You're reading: Veteran Juppe named new French foreign minister

Veteran politician Alain Juppe was appointed France's foreign minister on Sunday after Michele Alliot-Marie quit over a series of gaffes that damaged the government at a crucial time for relations with North Africa.

President Nicolas Sarkozy, whose poor ratings have been dragged lower by a storm of criticism of Alliot-Marie, said uprisings sweeping through North African states meant a new approach was needed to help them achieve democracy.

Juppe will be given the job of restoring France’s diplomatic credibility and ensuring it takes the right approach to the pro-democracy movement, especially in former colonies where the French elite has had close ties with authoritarian rulers.

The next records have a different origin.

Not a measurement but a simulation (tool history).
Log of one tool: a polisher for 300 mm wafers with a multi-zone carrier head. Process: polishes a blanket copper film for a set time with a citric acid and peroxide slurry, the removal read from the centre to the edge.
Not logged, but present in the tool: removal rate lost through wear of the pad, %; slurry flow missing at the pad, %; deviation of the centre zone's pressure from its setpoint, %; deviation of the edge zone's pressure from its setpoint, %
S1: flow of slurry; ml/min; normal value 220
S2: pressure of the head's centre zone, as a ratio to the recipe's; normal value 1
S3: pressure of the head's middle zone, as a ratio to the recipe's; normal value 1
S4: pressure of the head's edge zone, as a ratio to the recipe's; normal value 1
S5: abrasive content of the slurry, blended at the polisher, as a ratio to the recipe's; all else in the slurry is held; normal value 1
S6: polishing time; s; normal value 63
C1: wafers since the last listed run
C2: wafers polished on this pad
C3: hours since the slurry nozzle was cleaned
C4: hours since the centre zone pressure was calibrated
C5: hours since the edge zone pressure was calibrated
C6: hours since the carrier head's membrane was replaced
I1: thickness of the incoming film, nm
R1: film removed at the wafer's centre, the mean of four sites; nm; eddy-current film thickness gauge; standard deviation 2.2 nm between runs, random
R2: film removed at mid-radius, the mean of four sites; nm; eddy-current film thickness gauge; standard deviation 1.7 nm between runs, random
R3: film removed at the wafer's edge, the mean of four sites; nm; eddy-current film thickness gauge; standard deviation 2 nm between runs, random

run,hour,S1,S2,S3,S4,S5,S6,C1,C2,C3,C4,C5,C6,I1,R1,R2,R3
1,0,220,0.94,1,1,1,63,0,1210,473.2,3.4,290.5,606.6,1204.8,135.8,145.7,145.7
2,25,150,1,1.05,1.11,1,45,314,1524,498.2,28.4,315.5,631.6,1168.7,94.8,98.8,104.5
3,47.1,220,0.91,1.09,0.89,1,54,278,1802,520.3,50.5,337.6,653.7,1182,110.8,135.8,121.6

"In this way the country’s key ministries will be prepared to confront the events ahead, the outcome of which nobody can predict," Sarkozy said in a brief televised address.

Alliot-Marie was forced out following a hail of criticism from opposition parties and the media over a series of blunders in her handling of the revolt in Tunisia.

Her successor Juppe was appointed defence minister three months ago in a comeback for a conservative heavyweight who served as foreign minister and prime minister in the 1990s but was sidelined for several years over his role in a party financing scandal.

Alliot-Marie, in the job only since November, presented her resignation to Sarkozy in a hand-delivered letter which alleged there was a political and media campaign against her.

"For the last few weeks I have been the target of political and media attacks that have spread untruths and confusion in order to create suspicion," she wrote in the letter, a copy of which was obtained by Reuters.